Online radio service provider Pandora Media Inc(NYSE:P), is still considered a good buy by analysts due to its rapidly rising subscriber base.
The company’s third quarter performance, though strong, lagged analyst estimates.
Canaccord Genuity said that investors who stayed invested in the company will be rewarded for their loyalty as its strong user base could be adequately monetised.
Pandora's chief executive Joe Kennedy said that the company was more likely to be affected by the U.S. fiscal cliff than others since its fourth quarter ends on January 31. He was justifying the weak guidance put out for the fourth quarter.
On Wednesday shares in Pandora fell about a fifth as its third quarter earnings disappointed the Street, though revenues rose 60 percent to $120 million and profits were ahead of estimates.

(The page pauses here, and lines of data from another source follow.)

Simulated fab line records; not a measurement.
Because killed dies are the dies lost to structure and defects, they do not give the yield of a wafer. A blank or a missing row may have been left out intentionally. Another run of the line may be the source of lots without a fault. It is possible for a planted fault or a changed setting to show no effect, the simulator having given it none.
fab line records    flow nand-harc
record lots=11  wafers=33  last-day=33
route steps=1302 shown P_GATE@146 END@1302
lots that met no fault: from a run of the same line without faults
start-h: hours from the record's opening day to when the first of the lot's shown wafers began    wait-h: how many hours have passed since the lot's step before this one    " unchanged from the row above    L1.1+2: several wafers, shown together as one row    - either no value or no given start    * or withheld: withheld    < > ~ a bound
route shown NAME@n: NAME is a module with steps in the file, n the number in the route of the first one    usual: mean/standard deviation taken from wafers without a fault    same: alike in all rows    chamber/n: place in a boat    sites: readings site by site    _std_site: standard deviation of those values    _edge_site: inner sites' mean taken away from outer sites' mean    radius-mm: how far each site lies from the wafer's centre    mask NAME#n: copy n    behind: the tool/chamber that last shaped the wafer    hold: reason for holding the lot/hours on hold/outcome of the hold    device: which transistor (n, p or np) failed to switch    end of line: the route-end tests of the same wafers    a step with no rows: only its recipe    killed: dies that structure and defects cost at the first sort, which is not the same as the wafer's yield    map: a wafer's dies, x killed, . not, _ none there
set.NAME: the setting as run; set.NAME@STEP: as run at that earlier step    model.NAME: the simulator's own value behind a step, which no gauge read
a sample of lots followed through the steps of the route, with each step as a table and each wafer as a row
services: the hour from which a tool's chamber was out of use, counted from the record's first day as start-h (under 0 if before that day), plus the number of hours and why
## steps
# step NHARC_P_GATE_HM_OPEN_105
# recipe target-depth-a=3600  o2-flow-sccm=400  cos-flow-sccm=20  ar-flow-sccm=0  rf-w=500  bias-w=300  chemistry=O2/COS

Canaccord's Michael Graham, cut his price target for the Pandora stock to $12 from $16 a share but maintained his bullish stance on the company on account of its growing user base.
Pandora saw its active listeners grow 45 percent to 62.4 million by the end of November, or 7.1 percent of total U.S. radio listeners; listener hours have grown 67 percent to 3.56 billion hours. While advertising revenue has surged 61 percent to $106.3 million, subscription revenue is also keeping up, gaining 52 percent to $13.7 million.
Mobile revenue grew 112 percent to $73.9 million, or more than 60 percent of total sales.
The only snag for the company is its high content acquisition costs. In the third quarter, Pandora had to pay $65.7 million for its content.